Those who from the heretics come over to orthodoxy, and to the number of those who should be saved, we receive according to the following order and custom.  Arians, Macedonians, Novatians, who call themselves Cathari, Aristeri, and Testareskaidecatitæ, or Tetraditæ, and Apollinarians, we receive on their presentation of certificates and on their anathematizing every heresy which does not hold as does the holy Apostolic Church of God:  then first of all we anoint them with the holy chrism on their foreheads, eyes, nostrils, mouth and ears; and as we seal them we say—“The seal of the gift of the Holy Ghost.”

But concerning the Paulianists it has been determined by the Catholic Church that they shall by all means be rebaptized.  The Eunomeans also, who baptize with one immersion; and the Montanists, who here are called Phrygians; and the Sabellians, who consider the Son to be the same as the Father, and are guilty in certain other grave matters, and all the other heresies—for there are many heretics here, especially those who come from the region of the Galatians—all of their number who are desirous of coming to the Orthodox faith, we receive as Gentiles.  And on the first day we make them Christians, on the second Catechumens, then on the third day we exorcise them, at the same time also breathing thrice upon their faces and ears; and thus we initiate them, and we make them spend time in church and hear the Scriptures; and then we baptize them.

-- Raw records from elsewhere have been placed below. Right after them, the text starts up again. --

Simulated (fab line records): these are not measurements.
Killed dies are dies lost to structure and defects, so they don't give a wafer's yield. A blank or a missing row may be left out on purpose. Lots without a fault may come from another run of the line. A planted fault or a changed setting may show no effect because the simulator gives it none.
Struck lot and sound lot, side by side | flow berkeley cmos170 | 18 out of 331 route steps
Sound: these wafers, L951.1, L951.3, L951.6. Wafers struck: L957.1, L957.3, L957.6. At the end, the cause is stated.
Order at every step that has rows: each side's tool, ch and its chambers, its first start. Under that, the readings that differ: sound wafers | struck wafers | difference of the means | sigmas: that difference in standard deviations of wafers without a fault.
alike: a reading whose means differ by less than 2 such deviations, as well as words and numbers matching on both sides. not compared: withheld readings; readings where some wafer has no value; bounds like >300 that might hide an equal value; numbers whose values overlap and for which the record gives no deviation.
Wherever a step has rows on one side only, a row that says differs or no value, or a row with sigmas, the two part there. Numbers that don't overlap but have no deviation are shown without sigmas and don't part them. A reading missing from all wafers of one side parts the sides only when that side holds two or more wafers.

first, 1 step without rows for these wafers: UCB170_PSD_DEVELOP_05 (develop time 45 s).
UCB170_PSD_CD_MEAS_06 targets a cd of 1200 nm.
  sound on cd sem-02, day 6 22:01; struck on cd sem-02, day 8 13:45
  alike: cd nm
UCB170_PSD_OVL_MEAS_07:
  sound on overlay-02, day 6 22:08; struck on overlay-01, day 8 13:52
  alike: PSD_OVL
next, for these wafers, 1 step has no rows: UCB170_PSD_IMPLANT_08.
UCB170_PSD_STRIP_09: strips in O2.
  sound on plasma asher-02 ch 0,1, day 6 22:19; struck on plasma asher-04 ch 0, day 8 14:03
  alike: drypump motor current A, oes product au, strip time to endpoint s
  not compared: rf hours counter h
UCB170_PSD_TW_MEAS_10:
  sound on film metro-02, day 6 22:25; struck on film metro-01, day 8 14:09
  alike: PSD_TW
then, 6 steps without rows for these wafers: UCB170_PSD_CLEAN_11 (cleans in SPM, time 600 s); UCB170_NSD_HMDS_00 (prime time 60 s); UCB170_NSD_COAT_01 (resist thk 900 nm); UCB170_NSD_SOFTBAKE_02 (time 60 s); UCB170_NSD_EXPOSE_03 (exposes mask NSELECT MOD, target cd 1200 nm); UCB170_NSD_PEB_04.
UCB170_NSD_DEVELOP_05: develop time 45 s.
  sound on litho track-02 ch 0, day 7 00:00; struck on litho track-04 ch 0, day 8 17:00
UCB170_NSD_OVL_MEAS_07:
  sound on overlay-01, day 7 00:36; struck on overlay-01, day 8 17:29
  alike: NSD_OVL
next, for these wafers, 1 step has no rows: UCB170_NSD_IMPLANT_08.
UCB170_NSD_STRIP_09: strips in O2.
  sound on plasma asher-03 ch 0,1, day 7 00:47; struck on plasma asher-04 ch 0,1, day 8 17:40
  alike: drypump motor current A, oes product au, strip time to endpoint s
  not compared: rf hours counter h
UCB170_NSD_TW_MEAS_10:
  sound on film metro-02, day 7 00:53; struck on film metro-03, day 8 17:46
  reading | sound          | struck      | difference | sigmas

And the Manichæans, and Valentinians and Marcionites and all of similar heresies must give certificates and anathematize each his own heresy, and also Nestorius, Eutyches, Dioscorus, Severus, and the other chiefs of such heresies, and those who think with them, and all the aforesaid heresies; and so they become partakers of the holy Communion.


Ancient Epitome of Canon XCV.

Thus we admit those converted from the heretics.  We anoint with the holy chrism, upon the brow, eyes, nostrils, mouth, and ears, Arians, Macedonians, Novatians (who are called Cathari), Aristerians (who are called Quartadecimans or Tetraditæ), and Apollinarians when they anathematize every heresy; and sign them with the cross as we say, “The Seal of the gift of the Holy Ghost.  Amen.”

Compare with this Canon vij. of Laodicea, and the so-called vijth. canon of the First Council of Constantinople.

The text I have translated is that ordinarily given, I now present to the reader Hefele’s argument for its worthlessness.


This text is undoubtedly false, for (a) the baptism of the Gnostics was, according to the recognized ecclesiastical principle, invalid, and a Gnostic coming into the Church was required to be baptized anew; (b) besides, it would have us first to require of a Gnostic an anathema on Nestorius, Eutyches, etc.  More accurate, therefore, is the text, as it is given by Beveridge, and as Balsamon had it, to the effect that:  “In the same way (as the preceding) are the Manichæans, Valentinians, Marcionites, and similar heretics to be treated (i.e., to be baptized anew); but the Nestorians must (merely) present certificates, and anathematize their heresy, Nestorius, Eutyches, etc.”  Here we have only this mis406take, that the Nestorians must anathematize, among others, also Eutyches, which they would certainly have done very willingly.  At the best, we must suppose that there is a gap in the text, and that after, “all of similar heresies,” we must add “the later heretics must present certificates and anathematize Nestorius, Eutyches, etc.”

There seems but little doubt that whatever may be the truth in the matter, the early theologians and fathers held that even though the external rite of Holy Baptism might be validly performed by schismatics and heretics, yet that by it the person so baptized did not receive the Holy Ghost, and this opinion was not confined to the East, but was also prevalent in the West.  Vide Rupertus, De Divinis Officiis, Lib. X., Cap. xxv.